Kingdom righteousness in the context of retaliation| Matthew 5:38-42

Continuing his commentary on kingdom righteousness, Jesus says “You have heard that it was said ‘An eye for an eye, and a tooth for a tooth.'”

This quote from Exodus 21:24 is a part of what was called the “law of retaliation”. It was given so judges could mete out punishments befitting wrongdoers’ crimes. It was meant to restore balance to the covenant community offset by someone’s sin and to prevent further corrupting chaos from the sin of vigilantism. While actual evidence of eye-gouging and teeth-pulling as punishment remains ambiguous, the exacting language did frame an exacting attitude for how punishments were handed down by judges.

By Jesus’ time, however, the exacting language had been somewhat privatized by individuals who applied the principle of the language to their everyday interactions in the community. This may have manifested with a “fair is fair” demeanor. If someone insultingly slapped them, it was deemed fair to slap them back or press charges. Or if someone were suing them, they were at least entitled to retain shelter or protective clothing from the elements. And if a Roman soldier conscripted them to carry their luggage, they’d comply for that one single required mile but not an inch more! Ultimately “eye for eye” gave way to “I’ll treat you the way you treat me”.

The problem with the exactingness of “eye for eye” is that once the injuries and penalties are past and the dust has settled, the world hasn’t changed; the tit-for-tat code keeps the status quo exactly the same. For kingdom righteousness to take root in our earthly realm, redemptive reality must transcend status quo. So Jesus continues “But I say to you, do not resist an evil person…”

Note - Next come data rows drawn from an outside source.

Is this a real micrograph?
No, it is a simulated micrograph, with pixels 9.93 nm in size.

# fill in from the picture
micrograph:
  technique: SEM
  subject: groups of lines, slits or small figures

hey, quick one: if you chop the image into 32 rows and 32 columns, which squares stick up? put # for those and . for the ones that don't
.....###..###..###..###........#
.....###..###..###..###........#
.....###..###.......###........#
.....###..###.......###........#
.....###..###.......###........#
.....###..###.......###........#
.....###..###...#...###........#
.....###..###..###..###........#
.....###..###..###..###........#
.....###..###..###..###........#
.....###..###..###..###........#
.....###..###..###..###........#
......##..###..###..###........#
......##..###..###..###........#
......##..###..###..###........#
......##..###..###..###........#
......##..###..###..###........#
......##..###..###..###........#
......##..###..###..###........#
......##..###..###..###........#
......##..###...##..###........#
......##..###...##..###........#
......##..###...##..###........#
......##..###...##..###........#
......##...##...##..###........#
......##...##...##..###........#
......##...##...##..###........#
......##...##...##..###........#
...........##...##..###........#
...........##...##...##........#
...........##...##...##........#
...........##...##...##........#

To resist, in this retaliatory context, is to respond in kind; the response could be physical, legal, or temporary ascent given begrudgingly. Normally our defense of such responses are done with the rationalization that we are actively standing up to evil, a generalized badness that impersonally exists somewhere out there for us to abstractly oppose. But in saying not to resist an evil person, Jesus attaches humanity to the abstract conceptualization of evil. Whenever we treat people like ideas or their representations, we dehumanize them; and in our attempt to stamp out those ideas, we may likely end up stamping out people. Evil isn’t perpetrated by faceless monsters, but by human beings who are in need of the redemptive reality Jesus is establishing through his Kingdom of Heaven. So for the sake of their redemption, Jesus instructs his followers not to respond in kind, and then subsequently projects a kingdom kind of response: “but whoever slaps you on your right cheek, turn the other to him also. If anyone wants to sue you and take your shirt, let him have your coat also. Whoever forces you to go one mile, go with him two. Give to him who asks of you, and do not turn away from him who wants to borrow from you.”

There is a word which characterizes the mindset Jesus is setting in us here: magnanimous. It’s the ability or willingness to see through the offense, tension, and resentment to the greater good and move yourself and others through it and to it. While “eye for eye” preoccupies our attention with the back and forth dynamic that stymies us with status quo, Jesus’ magnanimity opens that dynamic up for redemptive reality to come in and reorient our priorities away from retaliation and toward kingdom righteousness.

So for the sake of sowing redemptive reality into those who would insult us and the faith, Christ-followers magnify God’s kingdom way by enduring the blows and hostility instead of responding with our own. For the sake of displaying redemptive reality to those who would sue or take from us, Christ-followers demonstrate a selfless standard of living that is rooted in God’s provision rather than our possession. For the sake of esteeming redemptive reality in the minds of dissenters and users, Christ-followers go the distance to depict how God’s kingdom way goes above and beyond the status quo’s way of mere balance. For the sake of conveying redemptive reality’s tangibility, Christ-followers exude a generosity that translates to good news for those in need of it.

A common criticism of these responses is they are passive, appeasing, and enable further wrongdoing. In a broad, generalized sense that is a possibility. But consider, life is not lived in broad generalizations, but in specific actuality. Just as Jesus moved beyond the generalized concept of evil to instead focus on specific persons, our responses must be to the specific people we encounter in that specific place at that specific time. Responses rooted in actuality instead of anxiety over big picture “what ifs” are far more likely to cultivate relationships ripe for redemptive reality. Considering the amount of peace, patience, gentleness, goodness, self-control, and thoughtfulness this magnanimous response requires, these specific responses are hardly passive; on the contrary, they are a completely active response. Redemptive reality does not need to be effected quickly or aggressively in order to be cultivated actively.

Two men who would actually know, both of whom led movements that met with tragic setbacks, costs, and sacrifices, and yet went onto historic national and cultural success, were Mohandas Gandhi and Dr. Martin Luther King, Jr. Both men in their own time conveyed the thought that “an eye for an eye leaves everybody blind”. We see in this the distinction that retaliation, or the perceived execution of justice, is not the same thing as righteousness. The enforcement of law is the maintaining of balance, but not the prevalence of goodness. Goodness flourishes when persons rooted in good news emanate Jesus’ redemptive reality by embodying his kingdom righteousness.

In this context of retaliation, kingdom righteousness means cultivating a Christ-centered character where, instead of giving as good as we get, we give better than we get. Jesus himself would show us how this is actually done; he did so through tested patience, complying with people’s requests, and by going to the cross in order to bring those who put him there, including ourselves, into a redemption that could pervade all reality.